Echoing Bill Gross' recent urging that investors "move to cash" and Jeff Gundlach's "there's going to be a buyer's remorse period", amid this glorious Trumpian utopia, Gross' former colleague Mohamed El-Erian agrees that now’s a good time to take advantage of the latest rallies in global financial markets and scale back from risk.
“It makes total sense to take some money off the table,” El-Erian, the chief economic adviser at Allianz SE and a Bloomberg View columnist, said Tuesday.
“We’ve priced in no policy mistakes. We’ve priced in no market accidents, and we’ve ignored all sorts of political issues," noting that he held about 30 percent of his own money in cash.

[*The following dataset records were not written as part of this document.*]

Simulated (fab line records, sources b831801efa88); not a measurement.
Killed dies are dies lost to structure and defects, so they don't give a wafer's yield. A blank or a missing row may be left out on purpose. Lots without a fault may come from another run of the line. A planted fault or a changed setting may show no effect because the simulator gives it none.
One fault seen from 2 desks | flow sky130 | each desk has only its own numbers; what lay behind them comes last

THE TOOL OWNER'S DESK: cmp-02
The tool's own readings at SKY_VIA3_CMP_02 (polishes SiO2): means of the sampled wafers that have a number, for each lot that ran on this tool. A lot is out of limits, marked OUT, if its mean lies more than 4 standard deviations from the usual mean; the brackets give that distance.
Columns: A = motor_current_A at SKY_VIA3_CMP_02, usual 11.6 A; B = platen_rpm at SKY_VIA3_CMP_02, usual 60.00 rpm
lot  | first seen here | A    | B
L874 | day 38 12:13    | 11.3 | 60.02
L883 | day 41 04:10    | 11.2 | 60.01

Furthermore, Bloomberg reports that Pimco has been trimming its holdings of high-yield bonds, said Mark Kiesel, chief investment officer for global credit at the company. Pimco, based in Newport Beach, California, is owned by Munich-based Allianz.
“We have actually been de-risking,” Kiesel said Tuesday on Bloomberg TV.
“We actually like holding, in the credit markets, a little more cash.”
Goldman Sachs' analysts are among those suggesting caution about stocks at this point. Any large fiscal stimulus risks stoking inflation more than growth, and in turn boosting interest rates that then hurt shares, according to their rationale. The move would be a risk to “the equity market party,” Goldman analysts wrote in a report.